The action is based upon the defendants’ allegedly false and misleading statements and omissions of material facts concerning TD Bank’s ability to timely close a business combination with First Horizon — a combination that was ultimately abandoned. Specifically, the complaint alleges that defendants failed to disclose that TD Bank had deficient internal controls that posed a significant risk to the closing of the First Horizon transaction. TD Bank allegedly suffered from grossly ineffective internal controls regarding anti-money-laundering practices and failed to appropriately report unusual transactions or suspicious activity to U.S. regulators. Indeed, according to a report published by The Wall Street Journal, in “recent years,” TD Bank only “flagged 28 customer transactions” as suspicious. As a result, the Office of the Comptroller of the Currency and the U.S. Federal Reserve refused to approve the business combination within the necessary time frames.

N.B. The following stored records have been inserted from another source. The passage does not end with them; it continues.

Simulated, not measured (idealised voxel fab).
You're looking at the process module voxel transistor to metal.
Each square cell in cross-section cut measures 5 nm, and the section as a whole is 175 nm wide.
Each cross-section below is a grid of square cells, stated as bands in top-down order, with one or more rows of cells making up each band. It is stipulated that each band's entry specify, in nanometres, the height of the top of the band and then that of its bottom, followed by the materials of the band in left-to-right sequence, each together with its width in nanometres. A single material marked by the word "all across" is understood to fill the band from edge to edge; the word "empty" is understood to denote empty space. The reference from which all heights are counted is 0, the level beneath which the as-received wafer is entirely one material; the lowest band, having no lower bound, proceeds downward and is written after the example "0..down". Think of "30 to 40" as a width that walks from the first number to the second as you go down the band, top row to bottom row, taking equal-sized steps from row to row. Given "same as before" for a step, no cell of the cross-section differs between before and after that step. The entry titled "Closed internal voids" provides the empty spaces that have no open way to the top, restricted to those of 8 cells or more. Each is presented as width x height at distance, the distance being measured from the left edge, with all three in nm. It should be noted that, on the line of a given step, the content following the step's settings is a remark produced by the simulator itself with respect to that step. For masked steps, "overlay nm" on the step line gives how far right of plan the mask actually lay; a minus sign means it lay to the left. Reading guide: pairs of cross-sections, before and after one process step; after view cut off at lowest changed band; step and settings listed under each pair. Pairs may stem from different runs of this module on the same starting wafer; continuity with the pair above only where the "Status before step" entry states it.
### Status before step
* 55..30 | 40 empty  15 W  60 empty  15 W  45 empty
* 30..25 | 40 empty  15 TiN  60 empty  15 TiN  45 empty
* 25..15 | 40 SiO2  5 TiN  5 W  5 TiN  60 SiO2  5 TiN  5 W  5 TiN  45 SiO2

On March 1, 2023, First Horizon revealed that TD Bank had informed First Horizon that it did not expect “the necessary regulatory approvals will be received in time to complete the [business combination] by May 27, 2023.” On this news, the price of First Horizon shares fell 10.6% to close at $22.14 per share on March 1, 2023.
Thereafter, on May 4, 2023, First Horizon and TD Bank issued a joint press release titled “TD Bank and First Horizon Mutually Agree to Terminate Merger Agreement,” explaining that “TD informed First Horizon that TD does not have a timetable for regulatory approvals to be obtained for reasons unrelated to First Horizon.” During a First Horizon investor call held that day, First Horizon further revealed that TD Bank “could not provide assurance of regulatory approval in 2023 or 2024.” On this news, First Horizon’s share price fell another 33%, to close at $10.06 per share on May 4, 2023.